Abstract: project44 tracks the shipment of cargo on planes, trains, boats, trucks across the globe. Our Data Science team is tasked with creating models within the platform that provide the ability for our customers to see an estimated arrival time of those shipments, wether it is arriving via plane, train, boat, truck or any combination thereof.
This Estimated Time of Arrival prediction problem requires the careful and thoughtful selection of performance metrics. How do we map real-world use-cases to statistical performance metrics? In this talk we’ll walk through how our thinking has evolved over time on the “right way” to measure Estimated Time of Arrival for Freight Shipments, all in the middle of a supply chain crisis!
Throughout this talk you’ll hear a discussion of the PROS and CONS of selecting various commonly used accuracy metrics for regression (Mean Absolute Error, Mean Relative Absolute Error, Median Absolute Error) as well as some less commonly used metrics.

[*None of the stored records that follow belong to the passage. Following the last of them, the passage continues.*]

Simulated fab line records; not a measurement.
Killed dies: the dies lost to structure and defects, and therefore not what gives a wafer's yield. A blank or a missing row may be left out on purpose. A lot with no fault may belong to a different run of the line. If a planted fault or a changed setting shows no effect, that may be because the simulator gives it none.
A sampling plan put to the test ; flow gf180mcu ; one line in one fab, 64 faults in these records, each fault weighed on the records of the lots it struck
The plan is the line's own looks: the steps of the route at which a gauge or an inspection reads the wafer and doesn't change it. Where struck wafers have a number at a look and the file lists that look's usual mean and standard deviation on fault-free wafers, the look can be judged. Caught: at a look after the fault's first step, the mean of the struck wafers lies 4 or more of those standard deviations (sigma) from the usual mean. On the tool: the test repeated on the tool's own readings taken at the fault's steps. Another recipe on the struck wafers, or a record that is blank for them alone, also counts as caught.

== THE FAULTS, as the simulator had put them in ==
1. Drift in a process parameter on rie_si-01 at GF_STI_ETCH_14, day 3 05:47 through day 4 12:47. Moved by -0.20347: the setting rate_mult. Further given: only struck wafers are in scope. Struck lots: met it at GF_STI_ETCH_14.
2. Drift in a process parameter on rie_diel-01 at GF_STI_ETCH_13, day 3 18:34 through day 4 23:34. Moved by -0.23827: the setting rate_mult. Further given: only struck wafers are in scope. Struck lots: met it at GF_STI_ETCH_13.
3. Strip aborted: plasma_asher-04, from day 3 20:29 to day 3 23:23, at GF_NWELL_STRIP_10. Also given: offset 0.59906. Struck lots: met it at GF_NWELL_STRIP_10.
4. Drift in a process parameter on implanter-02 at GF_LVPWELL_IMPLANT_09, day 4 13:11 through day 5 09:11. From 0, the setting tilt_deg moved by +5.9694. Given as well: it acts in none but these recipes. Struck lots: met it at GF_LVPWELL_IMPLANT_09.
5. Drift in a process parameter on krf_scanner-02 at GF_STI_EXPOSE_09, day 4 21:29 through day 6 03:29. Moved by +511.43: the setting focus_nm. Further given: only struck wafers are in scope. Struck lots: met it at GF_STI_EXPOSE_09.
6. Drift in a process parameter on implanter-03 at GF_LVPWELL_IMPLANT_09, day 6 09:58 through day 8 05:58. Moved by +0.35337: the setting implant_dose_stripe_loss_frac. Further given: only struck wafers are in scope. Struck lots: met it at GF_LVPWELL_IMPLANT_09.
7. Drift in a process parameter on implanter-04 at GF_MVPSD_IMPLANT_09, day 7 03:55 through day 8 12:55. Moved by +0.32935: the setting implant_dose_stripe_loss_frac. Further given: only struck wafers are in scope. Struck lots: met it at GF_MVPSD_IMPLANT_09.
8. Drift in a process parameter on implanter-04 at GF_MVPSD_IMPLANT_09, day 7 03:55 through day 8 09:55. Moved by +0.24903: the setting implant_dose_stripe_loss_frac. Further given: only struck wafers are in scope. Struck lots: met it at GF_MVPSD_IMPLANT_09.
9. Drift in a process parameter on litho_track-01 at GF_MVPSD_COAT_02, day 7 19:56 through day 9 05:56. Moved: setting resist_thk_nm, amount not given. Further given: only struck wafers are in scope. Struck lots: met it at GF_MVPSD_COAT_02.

In addition to talking about the metrics themselves, we’ll also talk about the PROS and CONS of various techniques to sample our production data to make sure our metrics are providing an appropriate story, one that matches our customers’ experiences.
This talk will take an example-driven approach to show the impact of these metrics decisions (which often seem abstract and academic) on real-world Estimated Time of Arrival predictions.
While not everyone in the audience has a task to predict the time a cargo container will arrive at the Port of Oakland, the lessons learned on how to select performance metrics, and how to test their implications are applicable widely across Data Science.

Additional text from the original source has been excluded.